Predictive analytics turns the data you already collect into forward-looking decisions — forecasting demand, flagging at-risk customers, and prioritizing where to spend time and budget. For SMEs, it's one of the highest-leverage uses of existing data.
What predictive analytics is
Predictive analytics uses historical data and machine learning to estimate future outcomes. Where a dashboard tells you last month's sales, a predictive model estimates next month's — and how confident it is.
BI vs predictive analytics
| | Business Intelligence | Predictive Analytics | | --- | --- | --- | | Question | What happened? | What will happen? | | Output | Dashboards, reports | Forecasts, risk scores | | Posture | Reactive | Proactive |
You need both: BI to understand the present, prediction to act on the future.
High-value SME use cases
- Demand forecasting — stock the right inventory; cut both stockouts and overstock.
- Churn prediction — flag customers likely to leave while you can still intervene.
- Revenue & cash-flow forecasting — plan hiring and spend with more confidence.
- Lead scoring — focus sales effort on the prospects most likely to convert.
A practical path from dashboards to forecasting
- Consolidate your data into one clean, consistent source.
- Stand up BI dashboards first — you can't predict what you can't measure.
- Pick one high-value prediction tied to a decision (e.g., next-month demand).
- Start simple, validate against real outcomes, then expand.
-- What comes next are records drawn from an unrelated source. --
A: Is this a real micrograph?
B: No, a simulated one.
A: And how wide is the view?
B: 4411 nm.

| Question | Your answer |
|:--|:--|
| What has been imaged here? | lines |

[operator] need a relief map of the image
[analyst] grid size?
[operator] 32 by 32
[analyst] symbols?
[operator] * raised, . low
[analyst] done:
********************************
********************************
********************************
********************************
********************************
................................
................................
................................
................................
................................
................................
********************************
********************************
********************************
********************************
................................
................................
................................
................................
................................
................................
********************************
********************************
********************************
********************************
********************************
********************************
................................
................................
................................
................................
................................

You don't need big data to begin — one to two years of clean transactional data is often enough. Consistency beats volume.
Key takeaways
- Predictive analytics forecasts what's next; BI explains what already happened — use both.
- The best first projects are demand forecasting, churn, and cash-flow prediction.
- Data quality and consistency matter more than sheer volume.
- Start with one decision-linked forecast and expand once it proves out.